The Santa Fe introduced the streamliner on June 6, 1954; it was Santa Fe’s last new streamliner and its first direct train from Chicago to the San Francisco Bay Area via Fresno and the San Joaquin Valley.
- Like the other Santa Fe passenger trains, the streamliners Golden Gates serving the San Joaquin Valley, the San Francisco Chief ran to Oakland, California (Richmond, California after 1958), with a bus connection across the bay to San Francisco, California.
- The Santa Fe streamliner carried the numbers 1 (westbound) and 2 (eastbound) and was the only Chicago–San Francisco train to make the entire journey on one railroad. At the train’s inauguration Taptuka, a Hopi chief led the ceremony.
- The new express train joined Santa Fe’s other legacy trains: the Chief, Super Chief, and El Capitan.

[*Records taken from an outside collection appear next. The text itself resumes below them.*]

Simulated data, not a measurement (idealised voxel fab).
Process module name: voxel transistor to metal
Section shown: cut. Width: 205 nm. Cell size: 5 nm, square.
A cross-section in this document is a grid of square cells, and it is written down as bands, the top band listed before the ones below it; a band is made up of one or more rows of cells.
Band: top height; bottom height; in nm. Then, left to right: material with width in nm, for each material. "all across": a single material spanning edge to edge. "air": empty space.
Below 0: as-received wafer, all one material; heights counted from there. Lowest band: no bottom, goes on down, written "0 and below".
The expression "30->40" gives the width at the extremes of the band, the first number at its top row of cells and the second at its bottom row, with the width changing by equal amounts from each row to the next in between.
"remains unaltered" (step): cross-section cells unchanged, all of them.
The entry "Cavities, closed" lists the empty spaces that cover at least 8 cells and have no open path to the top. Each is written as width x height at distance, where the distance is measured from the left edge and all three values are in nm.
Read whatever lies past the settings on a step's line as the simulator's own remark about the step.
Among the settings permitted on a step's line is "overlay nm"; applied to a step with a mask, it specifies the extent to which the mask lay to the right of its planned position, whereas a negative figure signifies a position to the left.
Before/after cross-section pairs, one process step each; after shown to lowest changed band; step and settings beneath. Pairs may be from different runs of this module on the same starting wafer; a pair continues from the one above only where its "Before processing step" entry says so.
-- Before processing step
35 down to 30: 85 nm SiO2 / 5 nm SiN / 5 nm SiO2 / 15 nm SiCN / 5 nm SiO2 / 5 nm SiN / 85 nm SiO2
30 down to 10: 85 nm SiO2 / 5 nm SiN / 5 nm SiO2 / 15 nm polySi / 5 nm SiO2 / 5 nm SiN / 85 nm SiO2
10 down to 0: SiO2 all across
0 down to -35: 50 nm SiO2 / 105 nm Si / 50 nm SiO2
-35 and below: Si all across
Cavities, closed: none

- Santa Fe passenger trains and service was always
- , competing with the Southern Pacific’s City of San Francisco and Western Pacific’s California Zephyr.
The San Franciso Chief offered First Class Pullman Sleeping Car and Chair Car accommodations. Santa Fe maintained great on-time schedules and superior services to competing lines.
SAN JOAQUIN VALLEY AND FRESNO GETS NEW SERVICE TO CHICAGO
- San Joaquin Valley cities such as Stockton, Fresno, and Bakersfield now had streamliner service to Kansas City and Chicago with connections to Houston, New Orleans, Boston, New York, Philadelphia, and Washington D.C.
- The Valley’s largest city, Fresno, made use of the San Francisco Chief. Heading East and commuting to San Francisco.
- Besides coach services, business people from Fresno, Merced or Modesto, could secure a day seat in the Pullman Cars.
- Enjoy the Pullman lounge.
- They could have breakfast on their way to the Bay area, business meeting, even lunch at the Fairmont, and return in the late afternoon, enjoying dinner in the diner.
The Union Pacific and Southern Pacific operated the joint City of San Francisco and the latter provided a bevy of regional services such as the Lark, Starlight, Shasta Daylight, and San Joaquin Daylight reaching the Bay Area, Santa Fe felt there was room for competition.
- They were right and the San Francisco Chief soon became the best train east out of the Bay Area.
- The train was christened in a manner that had become rather standard on the Santa Fe with an Indian ceremony led by Hopi Chief Taptuka using holy water from the San Francisco Mountains of Arizona.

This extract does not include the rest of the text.